MSc in Industrial Design:
I graduated from a department other than Industrial Design. I want to improve myself in the field of industrial design by using the knowledge I gained from the department I studied. Can I apply to your Master's program?
Our Industrial Design Master's program is a research-oriented program open to graduates of Industrial Design departments as well as candidates from different disciplines and backgrounds such as engineering, business administration, sociology, architecture, interior architecture, and graphic design. Candidates who graduated from other departments are required to complete the "scientific preparation" program, which consists of undergraduate courses and includes basic knowledge and skills in the field. By conducting a research in the field of industrial design using the knowledge you have acquired in the undergraduate program, you can make a scientific contribution to the field, improve your research skills and deepen your knowledge.
It was my dream to study Industrial Design but I could not do it in my undergraduate education. Is it possible to realize this dream by studying in the master's program?

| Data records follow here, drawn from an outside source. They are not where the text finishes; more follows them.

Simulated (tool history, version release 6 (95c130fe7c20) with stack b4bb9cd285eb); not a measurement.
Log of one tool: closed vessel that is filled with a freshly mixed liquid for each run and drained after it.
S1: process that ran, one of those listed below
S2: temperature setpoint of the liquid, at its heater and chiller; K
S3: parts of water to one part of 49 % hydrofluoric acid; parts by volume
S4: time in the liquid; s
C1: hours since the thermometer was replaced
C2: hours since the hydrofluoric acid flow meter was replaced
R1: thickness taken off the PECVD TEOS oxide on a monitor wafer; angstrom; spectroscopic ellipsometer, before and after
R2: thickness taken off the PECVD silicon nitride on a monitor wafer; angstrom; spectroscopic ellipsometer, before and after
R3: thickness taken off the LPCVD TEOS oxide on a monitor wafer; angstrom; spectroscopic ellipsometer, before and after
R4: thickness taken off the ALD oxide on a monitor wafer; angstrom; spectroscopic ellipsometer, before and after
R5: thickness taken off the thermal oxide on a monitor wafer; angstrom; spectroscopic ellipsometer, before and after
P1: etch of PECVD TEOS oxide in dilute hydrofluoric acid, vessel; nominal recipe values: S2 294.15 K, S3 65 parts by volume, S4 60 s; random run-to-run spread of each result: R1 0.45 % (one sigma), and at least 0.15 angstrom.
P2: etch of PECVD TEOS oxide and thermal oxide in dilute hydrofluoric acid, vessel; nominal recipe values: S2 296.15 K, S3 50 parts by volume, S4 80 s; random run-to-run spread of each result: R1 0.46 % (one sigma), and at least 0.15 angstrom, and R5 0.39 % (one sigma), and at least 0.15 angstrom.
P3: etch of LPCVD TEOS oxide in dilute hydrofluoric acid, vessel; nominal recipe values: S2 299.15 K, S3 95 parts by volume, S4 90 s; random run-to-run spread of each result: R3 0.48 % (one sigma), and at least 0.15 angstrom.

It is only possible to gain the knowledge and skills of a profession and to receive the title of that profession only through undergraduate education related to that profession. In other words, only undergraduate education and the title in the undergraduate diploma can provide a profession or a professional title. A master's degree constitutes the first step in specializing in a particular subject; however, it does not provide a profession or professional title to individuals according to this education. Therefore, the industrial design master's program does not aim to provide basic professional knowledge and skills in industrial design, on the other hand, it enables candidates from different disciplines to conduct an original research in the field of industrial design by using their own knowledge.
I graduated from a department other than Industrial Design. How does the Scientific Preparation program work? What are the courses I need to take?
In our department, students who are accepted to the Master's program from a different discipline are applied to the Scientific Preparation program for one semester. In the Scientific Preparation program, the student takes 2 undergraduate courses, 1 theoretical and 1 applied. These courses are ID 301/ID 302 and ID 121/ID 223. However, since both ID 223 and ID 121 courses are offered in the fall semester, students accepted to the program in the spring semester can take ID 321.
NOTE: Pursuant to the Regulation; in order for scientific preparation students to be considered successful in the graduate scientific preparation program and to start the graduate program, they must get at least a CC grade from the undergraduate courses of the scientific preparation program, at least CB grade from the graduate courses and complete the program with a GPA of 2.50.